501 F.3d 862

UNITED STATES of America, Plaintiff—Appellee v. Robert Lee SMART, Jr., Defendant—Appellant.

No. 06-3881.

United States Court of Appeals, Eighth Circuit.

Submitted: April 12, 2007.

Filed: Sept. 6, 2007.

*864Wallace L. Taylor, Cedar Rapids, IA, for appellant.

Richard D. Westphal, AUSA, Davenport, IA, for appellee.

Before MURPHY, BENTON, and SHEPHERD, Circuit Judges.

BENTON, Circuit Judge.

Robert Lee Smart, Jr., pleaded guilty to witness tampering in violation of 18 U.S.C. § 1512(b)(1) and was convicted of being a felon in possession of a firearm in violation of 18 U.S.C. § 922(g)(1). The district court1 sentenced him to 188 months’ imprisonment. Smart appeals, asserting the district court erred in: (1) denying his motion for new trial for insufficiency of the evidence; (2) failing to compel the testimony of two defense witnesses; (3) enhancing his sentence because the firearms were stolen; (4) applying a preponderance-of-the-evidence standard to sentence-enhancing facts; (5) finding the number of fire*865arms in determining Smart’s sentence; and (6) imposing an unreasonable sentence. Having jurisdiction under 28 U.S.C. § 1291 and 18 U.S.C. § 3742, this court affirms.

I.

Smart contends that the district court erred in denying his motion for new trial for insufficient evidence. This court reviews for abuse of discretion the decision to grant or deny a new trial. See United States v. Hilliard, 392 F.3d 981, 987 (8th Cir.2004). The district court may “vacate any judgment and grant a new trial if the interest of justice so requires.” Fed. R.Crim.P. 33(a). However, this authority should be exercised “sparingly and with caution.” United States v. Campos, 306 F.3d 577, 579 (8th Cir.2002), citing United States v. Lincoln, 630 F.2d 1313, 1319 (8th Cir.1980). “The court may grant a new trial motion where it finds that the verdict is ‘contrary to the weight of the evidence’ ... where the evidence presented weighs heavily enough against the verdict that the court believes a ‘miscarriage of justice may have occurred.’ ” Hilliard, 392 F.3d at 986-87, quoting United States v. Huerta-Orozco, 272 F.3d 561, 565 (8th Cir.2001). In considering a new trial motion, the court may evaluate the evidence and the credibility of witnesses. Hilliard, 392 F.3d at 987.

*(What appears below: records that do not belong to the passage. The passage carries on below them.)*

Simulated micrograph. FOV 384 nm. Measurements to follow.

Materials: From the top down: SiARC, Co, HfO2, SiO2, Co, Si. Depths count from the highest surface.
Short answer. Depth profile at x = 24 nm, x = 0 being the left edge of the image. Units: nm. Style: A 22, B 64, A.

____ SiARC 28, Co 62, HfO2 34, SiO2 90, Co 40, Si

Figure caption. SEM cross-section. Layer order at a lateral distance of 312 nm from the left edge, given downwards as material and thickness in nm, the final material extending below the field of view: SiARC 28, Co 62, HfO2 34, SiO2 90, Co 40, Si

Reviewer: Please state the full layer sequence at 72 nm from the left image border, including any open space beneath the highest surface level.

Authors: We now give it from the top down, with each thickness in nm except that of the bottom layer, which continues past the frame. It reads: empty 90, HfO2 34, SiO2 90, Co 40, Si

To convict Smart as a felon in possession of a firearm, the government must prove beyond a reasonable doubt (1) a previous conviction for a crime punishable by imprisonment over one year, and (2) knowing possession of a firearm (3) that was in or affected interstate commerce. 18 U.S.C. § 922(g)(1). Smart stipulated to elements 1 and 3. The only issue is whether Smart knowingly possessed a firearm.

“Constructive possession of the firearm is established where the suspect ‘has dominion over the premises where the firearm is located, or control, ownership, or dominion over the firearm itself.’ ” United States v. Sianis, 275 F.3d 731, 733 (8th Cir.2002), quoting United States v. Lapsley, 263 F.3d 839, 842 (8th Cir.2001). Possession may be joint; it need not be exclusive. Sianis, 275 F.3d at 733.

Here, constructive possession was established. Smart was convicted of possession of a Norinco .45 caliber handgun with serial number 615490. Aubrey Anthony testified that this very handgun was one of nine firearms stolen from his residence by his girlfriend, Melanie Blake. Blake testified that she did steal the bag of firearms from Anthony. She admitted taking the bag immediately to Smart’s residence. According to Blake, Smart carried the bag into his house and inspected at least one of the firearms. Smart handed her $100. Blake testified she left the bag of firearms with Smart.

Later that evening, Smart and Blake took the bag of firearms to another residence. Blake testified Smart carried the bag in, the guns were laid out on the floor, and other individuals purchased the firearms. Smart participated in the sale of the firearms, stating “everything was a package deal.” Blake testified that she later received cash and crack cocaine from Smart for the sale of the firearms.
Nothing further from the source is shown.